# Decisions



## JWMINNESOTA (Nov 8, 2007)

Since there will only be one carboy free...I have to decide which to do first,never thought wine making was such a stressful venture



Thanks George for yet another fast,trouble free delivery!




Life Is Good!


----------



## geocorn (Nov 8, 2007)

Start the Amarone, first. It will need more time to age. Then you can start the Symphony. The Symphony will be ready this summer and you can enjoy the Amarone next winter.


----------



## AAASTINKIE (Nov 8, 2007)

Buy another carboy, it's just a matter of time anyways!!


----------



## bovinewines (Nov 8, 2007)

JW:
The only decision I see here is what glass of wine you're going to have as you order another carboy from George!!!!!


----------



## rgecaprock (Nov 8, 2007)

Just get the carboy and get both of them going!!


----------



## Wade E (Nov 8, 2007)

Me thinks ditto! Money well spent.


----------



## chevyguy65 (Nov 9, 2007)

Get 2 more carboys.... you'll need one for racking


----------



## jobe05 (Nov 9, 2007)

I say buy another Carboy...............

Then buy another kit to celebrate the new carboy


----------



## JWMINNESOTA (Nov 11, 2007)

Amarone it is...





Included this cast of characters...




Both packs of oak go in secondary, true to form to most manufactures instructions, a bit vague, no mention of raisins..so I ate them...O.K. I tasted one, just like a regular raisin, nothing really special. Also tasted the must, very sweet, awesome flavor. Here it is right before pitching the yeast...


----------



## geocorn (Nov 11, 2007)

Raisins go in the primary. There should have been a second piece of paper with instruction regarding the raisins.


----------



## JWMINNESOTA (Nov 11, 2007)

Wasn't an additional paper with instructions on raisins, but I assumed primary so thats where they went. Must say this must has an awesome smell



can see it turning into really good wine.


----------



## JWMINNESOTA (Nov 15, 2007)

This was making the best room air freshener there is...then I lost the sense of smell to a cold...may have to do another one so I can enjoy it!


----------



## PolishWineP (Nov 15, 2007)

I hope you recover quickly from your cold. I think that Bert has been sick for about 6 weeks



and I'm finally recovering from my cold of 4 weeks.


----------



## NorthernWinos (Nov 15, 2007)

Gee...that wine looks great...grape or blueberry..or???
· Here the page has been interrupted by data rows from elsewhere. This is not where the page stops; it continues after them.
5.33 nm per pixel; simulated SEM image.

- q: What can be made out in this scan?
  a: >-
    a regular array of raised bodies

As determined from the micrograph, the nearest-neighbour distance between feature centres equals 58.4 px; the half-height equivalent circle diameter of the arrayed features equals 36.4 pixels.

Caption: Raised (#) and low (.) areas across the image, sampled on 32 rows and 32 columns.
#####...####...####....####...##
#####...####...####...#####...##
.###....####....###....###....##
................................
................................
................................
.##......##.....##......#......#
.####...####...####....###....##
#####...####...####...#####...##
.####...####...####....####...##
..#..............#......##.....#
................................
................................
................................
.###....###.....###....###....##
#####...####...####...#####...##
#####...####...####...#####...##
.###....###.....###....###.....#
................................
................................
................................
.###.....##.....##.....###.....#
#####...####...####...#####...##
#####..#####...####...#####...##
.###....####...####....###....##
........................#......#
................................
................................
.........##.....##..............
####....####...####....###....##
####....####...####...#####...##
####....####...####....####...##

I caught a cold last month after spending most of a night in the neighbors garage drinking wine and eating bovine [rocky mountain oysters]...It lasted about 10 days.....started with a sore throat and ended with a cough....Sure was glad it didn't last long.


Take your vitamins, wash your hands often and rest.


----------



## JWMINNESOTA (Nov 19, 2007)

Time to rack, still cant taste due to cold, wife says raisins are good...and strong








I'll check back in a couple of weeks to see if fermentation is done, pretty color to this one.


----------



## jobe05 (Nov 19, 2007)

That looks Awesome JW. Have you oaked any of these? I forgot in the past post i you added any. I know you didn't in the one (jobe) bottle that you sent to me. Holding the other bottle for Thanksgiving day. 

Planning on having one of yours, one of Wades and one of Waldo's for Thanksgiving dinner, along with my Scuppernong. 
*Edited by: jobe05 *


----------



## JWMINNESOTA (Nov 19, 2007)

The Amarone had two packs of oak that went into secondary, I've gone kinda oak mad on the others as well, adding a couple ounces med toast cubes to the wilds going through mlf. Hopefully my head will clear up soon and I can taste to see where there at. Thats Muscat on the left, made six gal batch, sparkled a gal of it since I had 5 champagne bottles,started stab/clearing the rest today.


----------



## jobe05 (Nov 19, 2007)

Have you had Muscat before?

Based on what people are saying, it has a nice earthy taste to it. Wondering what you think?


----------



## laneygirl (Nov 19, 2007)

I made the WE Symphony earlier this year, sometime where it was ready in the bottle around May time frame and it was very drinkable by June time frame. It does not require hardly any aging and it's a couple of my friends favorite wine that I've made so far...they said they'd buy it in a store.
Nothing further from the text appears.